Reverse Engineering a Docker Container into a Dockerfile

If you're like me, then at some point you'll inherit a project without documentation. On one such project, we inherited a project that used build tools shoveled into a container as part of it's CI pipeline. The codebase was no longer compatible with the image, and anyone who knew how it was set up was long gone.

We were faced with two options - recreate the build from scratch, or try and recreate the dockerfile to update the image. I decided to start with the latter.

Docker provides a history command as part of the CLI. That roughly explains what commands, and what tool were used used to generate each layer. Converting that output to a file can be a bit of slog. Plus, COPY, or ADD commands only really return the file directory and checksum of the files. The final container isn't very useful at that point - while you can try exploring the files in the final artifact, each additional layer may have changed, removed, or manipulated those files.

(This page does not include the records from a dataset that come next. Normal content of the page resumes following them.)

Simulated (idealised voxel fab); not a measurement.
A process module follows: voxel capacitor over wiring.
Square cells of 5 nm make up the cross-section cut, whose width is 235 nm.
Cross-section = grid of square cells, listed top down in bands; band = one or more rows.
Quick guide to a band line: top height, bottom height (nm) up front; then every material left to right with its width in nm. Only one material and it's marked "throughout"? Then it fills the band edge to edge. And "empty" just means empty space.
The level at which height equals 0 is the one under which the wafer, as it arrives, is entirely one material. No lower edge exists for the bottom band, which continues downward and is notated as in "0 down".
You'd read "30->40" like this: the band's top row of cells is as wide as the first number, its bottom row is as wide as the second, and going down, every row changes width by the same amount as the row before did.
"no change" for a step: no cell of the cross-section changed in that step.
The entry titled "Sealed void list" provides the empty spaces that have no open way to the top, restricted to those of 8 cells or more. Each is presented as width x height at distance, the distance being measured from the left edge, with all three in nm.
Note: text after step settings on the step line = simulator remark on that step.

To handle the bulk of the conversion, I reached for dockerfile-from-image, which alone should get you 90% of the way there. It can generate a dockerfile from any local image, and does so by traversing the image tree until the first tagged image is found. But, like the history API - COPY, or ADD commands won't be recreated.

To fill this gap, the second tool I'd recommend is Dive. It's a snazzy little CLI that lets you explore explore the history of an image, alongside a diff of the filesystem at each layer, and the image id. This tell you exactly what files are required at every step, and where to find them.

As long as you use these two tools, no container should ever remain a mystery.